Function for batch analysis of new files

Question

Function for batch analysis of new files

drguggiana opened this issue 3 years ago · comments

Hihi!

First of all, thanks a ton for the work you have put on this, so far I'm super happy with VAME. Second, below I outline a sorta request/idea:

I already have a model trained on a very large portion of my data (~500k data points) that I'm very happy with
I'd like to incorporate new data (being produced daily) into the analysis, namely using the already trained encoder to obtain the latent space representation of the data, and also their motif structure (i.e. clustering)
This would ideally be a single function, so that I can incorporate it into my pipeline, and where I can supply data independently from the VAME project folder, as I have my own data structure for other analyses that have nothing to do with VAME
I looked at pose_segmentation.py . If I get this right, it seems I would need to modify embedd_latent_vectors (as the data path is assembled hardcoded from the VAME project folder structure) to get the latent representation, and also use parts of same_parameterization to get the motifs.
This also would mean I'll have to save the kmeans object created from the trained model the first time I run vame.pose_segmentation() (i.e. will have to expose it in the code).

The question is: is this something you are working on/have something lying around/something already there that I missed, or should I just go ahead and try to code it myself (+ send a pull request if this is of interest). Hope this makes sense and I'm not completely off the mark. And thanks in advance for the help !

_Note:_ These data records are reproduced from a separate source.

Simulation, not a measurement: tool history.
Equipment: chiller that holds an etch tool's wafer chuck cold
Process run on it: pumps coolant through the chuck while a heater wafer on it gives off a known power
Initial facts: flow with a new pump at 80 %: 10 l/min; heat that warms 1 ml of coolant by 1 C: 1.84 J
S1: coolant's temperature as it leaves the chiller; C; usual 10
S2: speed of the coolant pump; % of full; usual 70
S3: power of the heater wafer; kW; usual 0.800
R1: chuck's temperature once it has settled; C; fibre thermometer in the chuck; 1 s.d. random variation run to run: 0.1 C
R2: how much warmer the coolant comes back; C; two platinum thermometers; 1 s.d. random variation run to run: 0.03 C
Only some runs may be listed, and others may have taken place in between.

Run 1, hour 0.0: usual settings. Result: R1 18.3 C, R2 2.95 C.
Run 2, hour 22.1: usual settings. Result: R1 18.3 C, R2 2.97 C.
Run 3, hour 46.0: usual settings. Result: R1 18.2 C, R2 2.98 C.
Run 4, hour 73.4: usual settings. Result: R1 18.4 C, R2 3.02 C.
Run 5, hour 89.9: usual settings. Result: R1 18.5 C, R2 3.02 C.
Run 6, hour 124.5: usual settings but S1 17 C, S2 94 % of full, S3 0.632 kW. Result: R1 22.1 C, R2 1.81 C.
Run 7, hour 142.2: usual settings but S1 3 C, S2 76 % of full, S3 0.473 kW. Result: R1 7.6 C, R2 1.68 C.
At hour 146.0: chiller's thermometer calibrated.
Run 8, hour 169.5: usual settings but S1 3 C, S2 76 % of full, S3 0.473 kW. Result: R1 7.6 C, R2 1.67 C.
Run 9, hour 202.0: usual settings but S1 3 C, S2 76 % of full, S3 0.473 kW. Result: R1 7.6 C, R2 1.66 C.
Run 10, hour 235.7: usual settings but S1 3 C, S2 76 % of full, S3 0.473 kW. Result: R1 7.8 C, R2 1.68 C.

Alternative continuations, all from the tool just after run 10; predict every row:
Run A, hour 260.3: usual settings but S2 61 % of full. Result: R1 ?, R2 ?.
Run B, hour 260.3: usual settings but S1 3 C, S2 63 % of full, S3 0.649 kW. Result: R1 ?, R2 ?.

K L · Answer 1 · Thu Jun 17 2021 15:45:02 GMT+0800 (China Standard Time)

Hi!

Thank you for sharing your thoughts and you make some good points, which would make VAME even more flexible.
We were already discussing this idea but have not started to work on this. The trained model, however, is saved and you can always encode new data with your trained model. The tricky part is the kmeans assignment and I am not sure at the moment if there is a way to save the sklearn kmeans object. But if this is possible, you would be able to assign the same motif numbers to new data.

We might look into that as well, but if you need something like this soon, you can give it a shot and if it works we are happy to include it into the code!

Cheers,
Kevin

Drago Guggiana · Answer 2 · Mon Jun 21 2021 19:34:18 GMT+0800 (China Standard Time)

Hi Kevin,

Thanks for the reply. Indeed I kinda wanna use it soon, so I'll get to it and keep y'all posted :) (since the kmeans cluster centers are saved, I might be able to reconstruct the kmeans object with those, but let's see)

Best,

Drago

Kirill Chesnov · Answer 3 · Fri Feb 04 2022 08:32:30 GMT+0800 (China Standard Time)

Hi @drguggiana,

I'm also looking into having the same functionality - did you succeed in implementing it?

Drago Guggiana · Answer 4 · Fri Feb 04 2022 18:02:59 GMT+0800 (China Standard Time)

Hi @chesnov,

I did. Issue is I have a slightly nightmarish setup, so some parts of my solution are very "me" specific, and hence didn't go for a pull request (sadly don't have the time to write a full general solution at the moment).

That said, if you look in my branched VAME repo, the relevant changes are in pose_segmentation.py, where I wrote a function to do the batching (plus changes in the init files to expose it), and the actual implementation is in my prey_capture repo (prey_capture/snakemake_scripts/run_latents.py), lines 65 to 92, where I grab trajectories, align them egocentrically, extract the latents with the aforementioned function and finally reconstruct the kmeans object to get the motifs (heads up, as the new version of VAME does clustering differently and I haven't updated mine yet, which will probably need more changes directly on VAME).

Not sure how useful this is for you, but feel free to hit me up if you have any questions.

K L · Answer 5 · Fri Jun 10 2022 19:03:21 GMT+0800 (China Standard Time)

Thank you again for you comments @drguggiana! I will close this issue for now, as we are preparing for an update of VAME hopefully within the next few months and I keep your ideas in mind for this.

Cheers,
Kevin